4
"I would recommend that anyone else with a weed novel hold off for at least a year or two, because I can quite confidently say that it won't be as thorough, thrilling, and true to the cannabis space as Burn Coast." --High Times Magazine
"
Burn Coast is a rangy, topical thriller that charts the conflicts that erupt when a region dependent on mom-and-pop pot growers confronts the new world of legal marijuana and big-bucks, large-scale producers."
--San Francisco Chronicle
Zoë Vanderlip is missing. The Ark is empty. And nobody on McGee Ridge can agree about what exactly happened to her. Earthquake-rattled and clinging to the thousand-foot cliffs of the Northern California coast, McGee Ridge is nestled in one of a very few truly wild places left in the Lower 48. It is also home to a band of off-grid outlaws who vanished behind the famed Redwood Curtain in the 1960s, and whose time there is swiftly coming to an end.
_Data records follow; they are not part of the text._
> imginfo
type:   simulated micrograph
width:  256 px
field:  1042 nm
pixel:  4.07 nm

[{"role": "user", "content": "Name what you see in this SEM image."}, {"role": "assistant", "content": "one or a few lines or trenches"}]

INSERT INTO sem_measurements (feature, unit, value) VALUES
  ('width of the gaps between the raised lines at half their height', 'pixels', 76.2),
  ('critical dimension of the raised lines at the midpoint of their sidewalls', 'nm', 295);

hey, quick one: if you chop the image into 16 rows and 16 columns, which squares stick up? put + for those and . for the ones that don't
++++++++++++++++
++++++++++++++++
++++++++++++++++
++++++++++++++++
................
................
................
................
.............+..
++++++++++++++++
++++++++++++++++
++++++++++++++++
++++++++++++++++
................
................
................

Will Spector, a burned-out journalist for the LA Times, arrived here to build a wilderness cabin for himself in the 90s, after spending a decade as a war correspondent. In a community that subsists mainly off illegal cannabis farming, Will is an outlier. As is Zoë Vanderlip, the revered matriarch of the original 60s settlers, whose adult son Klaus is one of the largest growers in the region. Unlike nearly everyone else, neither Will nor Zoë has ever grown marijuana, but when Zoë suddenly goes missing from her home--a large hand-built structure known as the Ark--the industry's competing forces can no longer be ignored.
Pairing up with Daniel Likowski, a principled but mysterious grower whose business has been crushed by legalization, Will finds himself swept into a world of lost idealism and desperate loners, mobsters and corporate shell companies, violence and hypocrisy, all operating beneath the canopy of an ancient forest teetering at the very edge of the continent. Spurned on both by his journalistic zeal and a strange love for the place and its people, Will's investigation is a journey to understand not just what happened to Zoe, but all of them.
In this atmospheric rural noir, Pulitzer Prize-winning journalist Dale Maharidge's debut novel plunges readers into a country that has existed for decades beyond the bounds of America-at-large, but nevertheless reflects the essential conflicts of our divided culture.